Franchisor Stability Risks
Start HereDisclosure of Franchisor's Financial Instability
High Risk
Explanation
The FDD explicitly warns that the franchisor’s financial condition calls its ability to provide support into question. Financial statements in Exhibit D confirm Doner Haus Franchising, LLC (Doner Haus) was only formed in June 2024, has no revenue, and incurred a net loss. This extreme lack of financial history and reliance on owner contributions presents a significant risk that Doner Haus may be unable to fulfill its obligations to you.
Potential Mitigations
- An experienced franchise accountant must thoroughly review the financial statements and assess the franchisor's capitalization and burn rate.
- It's critical to discuss with your business advisor the franchisor's funding plans and ability to survive without new franchise fee revenue.

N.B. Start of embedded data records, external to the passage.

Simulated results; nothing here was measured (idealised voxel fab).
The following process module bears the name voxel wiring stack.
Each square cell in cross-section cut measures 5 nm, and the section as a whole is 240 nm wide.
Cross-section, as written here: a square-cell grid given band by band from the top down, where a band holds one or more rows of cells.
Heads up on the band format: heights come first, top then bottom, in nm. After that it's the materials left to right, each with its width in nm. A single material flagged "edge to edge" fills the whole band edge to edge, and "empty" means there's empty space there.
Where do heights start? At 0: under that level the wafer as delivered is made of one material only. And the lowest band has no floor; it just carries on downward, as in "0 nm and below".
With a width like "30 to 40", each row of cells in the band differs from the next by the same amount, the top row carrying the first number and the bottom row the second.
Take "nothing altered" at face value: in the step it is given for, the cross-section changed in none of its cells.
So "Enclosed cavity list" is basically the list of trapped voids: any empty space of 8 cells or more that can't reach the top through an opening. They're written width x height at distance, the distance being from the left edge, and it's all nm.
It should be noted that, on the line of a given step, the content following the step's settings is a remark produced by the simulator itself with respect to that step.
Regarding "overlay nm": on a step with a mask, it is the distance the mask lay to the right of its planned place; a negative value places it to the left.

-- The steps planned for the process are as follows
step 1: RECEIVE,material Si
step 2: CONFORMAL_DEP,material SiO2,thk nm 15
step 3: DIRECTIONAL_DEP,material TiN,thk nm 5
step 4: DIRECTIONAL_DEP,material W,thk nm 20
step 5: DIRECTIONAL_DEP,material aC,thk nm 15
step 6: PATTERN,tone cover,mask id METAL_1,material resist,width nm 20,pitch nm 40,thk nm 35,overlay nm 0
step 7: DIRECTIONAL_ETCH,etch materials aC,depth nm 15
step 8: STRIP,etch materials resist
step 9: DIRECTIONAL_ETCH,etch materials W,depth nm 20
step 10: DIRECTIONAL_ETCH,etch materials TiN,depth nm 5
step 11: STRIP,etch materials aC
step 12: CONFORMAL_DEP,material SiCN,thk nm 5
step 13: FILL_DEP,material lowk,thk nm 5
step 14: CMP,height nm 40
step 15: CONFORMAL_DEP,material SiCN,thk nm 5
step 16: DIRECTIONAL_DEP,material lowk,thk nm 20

- Your attorney should ask the franchisor for their detailed business plan and proof of sufficient capitalization to support the system.
High Franchisee Turnover
Low Risk
Explanation
This risk was not identified as Item 20 shows Doner Haus has not had any franchised outlets operating, so there is no history of franchisee turnover. In general, high turnover rates can be a major red flag, potentially indicating systemic problems, franchisee dissatisfaction, or lack of profitability within a franchise system.
Potential Mitigations
- You should ask the franchisor about their franchisee support and retention strategies, a topic your business advisor can help you explore.
- It is wise for your attorney to review the default and termination clauses in the Franchise Agreement.
- Once franchisees exist, speaking with them will be a key part of future due diligence.
Rapid System Growth
Low Risk
Explanation
This risk was not identified, as Item 20 data shows the system is brand new and has no history of rapid growth. Generally, when a franchise system expands too quickly, a franchisor's support infrastructure can be strained, potentially leading to inadequate training, site selection assistance, and ongoing operational guidance for its franchisees.
Potential Mitigations
- Engaging a business advisor to question the franchisor about their controlled growth strategy and plans for scaling support is a prudent step.
- An accountant can help assess if their financial model supports sustainable growth.
- Your attorney should review the franchisor's stated obligations for support in the Franchise Agreement.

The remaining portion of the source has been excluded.